BUNNY SLUGGED

Terri Welles \nLOS ANGELES - Former Playmate of the Year Terri Welles has prevailed - a federal judge has thrown out a lawsuit filed by Playboy which she has said "was like being sued by my own father."

U.S. District Court Judge Judith Keep turned down Playboy's claim that the 1981 Playmate of the Year violated trademark laws by using her Playmate of the Month and Playmate of the Year titles on her Web site (www.terriwelles.com). Welles says the judge found she used her titles in good faith, according to a press release on the site.

She says she'd put disclaimers on the Web site well before the magazine sued her in early 1998, saying the site wasn't sponsored by or affiliated with Playboy. Keep's ruling added that Welles's Playmate titles had become part of her public identity and the magazine had shown no evidence of consumer confusion.

Welles says it was only after she refused to join in Playboy's CyberClub Web site that the magazine started objecting to her using her Playmate titles on her own site. She says the magazine doesn't normally obstruct other Playmates from using their titles on behalf of their post-Playmate careers.

Welles sells autographed photographs, a newsletter, fan club membership, and nude photos on her Web site, and she draws considerable advertising from other adult Web sites.

"I feel like I've been sued by my father," she said when Playboy first filed its $5 million suit against her. "I don't have the bunny (emblem) anywhere on my site and all the pictures are mine."

Playboy had not only argued it owned the Playmate trademarks, but it also claimed Welles broke trademark law by embedding the magazine title within her site's coding, thus directing online search engines to deliver her Web address when searching for Playboyl, according to CNET.

The company claimed it sued only after spending several months trying to resolve the issue with Welles out of court. But Welles said she had a First Amendment right to post her own resume and her own photographs online to earn a living, and accused the magazine of trying to keep all its Playmates on its Web site exclusively. Legal experts at the time told CNET she had an excellent chance of making a free speech case.

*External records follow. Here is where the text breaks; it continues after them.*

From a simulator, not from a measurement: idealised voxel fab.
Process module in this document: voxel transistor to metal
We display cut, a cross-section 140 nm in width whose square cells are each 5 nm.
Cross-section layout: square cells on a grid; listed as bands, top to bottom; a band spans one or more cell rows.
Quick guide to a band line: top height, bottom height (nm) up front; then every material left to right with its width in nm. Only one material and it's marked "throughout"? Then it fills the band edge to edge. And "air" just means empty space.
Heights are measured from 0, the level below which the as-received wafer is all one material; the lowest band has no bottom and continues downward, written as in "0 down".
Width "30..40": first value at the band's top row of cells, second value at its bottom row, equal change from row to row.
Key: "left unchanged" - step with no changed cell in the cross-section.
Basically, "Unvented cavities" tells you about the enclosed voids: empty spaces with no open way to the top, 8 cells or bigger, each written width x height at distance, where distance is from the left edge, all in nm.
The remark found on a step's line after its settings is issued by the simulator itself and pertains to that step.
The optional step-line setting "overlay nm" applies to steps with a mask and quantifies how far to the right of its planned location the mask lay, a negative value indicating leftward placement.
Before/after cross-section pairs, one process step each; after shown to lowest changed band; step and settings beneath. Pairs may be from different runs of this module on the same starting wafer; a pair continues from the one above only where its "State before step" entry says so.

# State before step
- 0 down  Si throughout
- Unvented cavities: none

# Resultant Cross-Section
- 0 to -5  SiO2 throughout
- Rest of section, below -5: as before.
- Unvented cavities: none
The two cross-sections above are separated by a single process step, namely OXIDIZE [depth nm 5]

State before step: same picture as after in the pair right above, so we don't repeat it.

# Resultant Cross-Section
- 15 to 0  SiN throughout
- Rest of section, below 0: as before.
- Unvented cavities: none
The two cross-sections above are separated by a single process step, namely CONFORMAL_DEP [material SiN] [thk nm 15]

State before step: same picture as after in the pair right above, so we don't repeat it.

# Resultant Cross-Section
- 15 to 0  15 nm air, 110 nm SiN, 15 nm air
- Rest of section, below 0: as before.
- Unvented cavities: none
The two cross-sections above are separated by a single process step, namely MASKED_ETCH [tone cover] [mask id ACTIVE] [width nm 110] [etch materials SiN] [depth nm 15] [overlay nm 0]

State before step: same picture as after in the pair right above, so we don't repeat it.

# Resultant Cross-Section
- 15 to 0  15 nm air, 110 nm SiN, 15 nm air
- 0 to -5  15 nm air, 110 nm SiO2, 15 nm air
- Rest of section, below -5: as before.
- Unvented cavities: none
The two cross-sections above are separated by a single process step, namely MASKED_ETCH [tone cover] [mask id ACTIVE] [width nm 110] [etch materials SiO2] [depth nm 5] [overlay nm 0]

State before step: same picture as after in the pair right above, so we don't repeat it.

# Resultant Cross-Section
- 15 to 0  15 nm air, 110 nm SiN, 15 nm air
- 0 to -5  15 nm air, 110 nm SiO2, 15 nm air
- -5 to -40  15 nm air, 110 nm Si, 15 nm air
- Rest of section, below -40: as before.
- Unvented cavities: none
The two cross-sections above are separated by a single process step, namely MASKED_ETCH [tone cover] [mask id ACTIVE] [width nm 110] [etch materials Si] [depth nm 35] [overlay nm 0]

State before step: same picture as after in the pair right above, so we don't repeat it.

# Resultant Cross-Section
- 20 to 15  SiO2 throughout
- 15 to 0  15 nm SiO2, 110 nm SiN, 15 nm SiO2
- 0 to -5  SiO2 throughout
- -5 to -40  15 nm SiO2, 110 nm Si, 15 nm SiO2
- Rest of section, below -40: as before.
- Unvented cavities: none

Her being Playmate of the Year 1981 was nothing more than a statement of fact, said intellectual property attorney Robert Welsh in Los Angeles told CNET when the suit was filed. "The analogy would be someone who contends today that they were the 1981 winner of the Academy Award for best supporting actor," he said. "The real question is whether you're trying to use a trademark as an identified source of a product or service."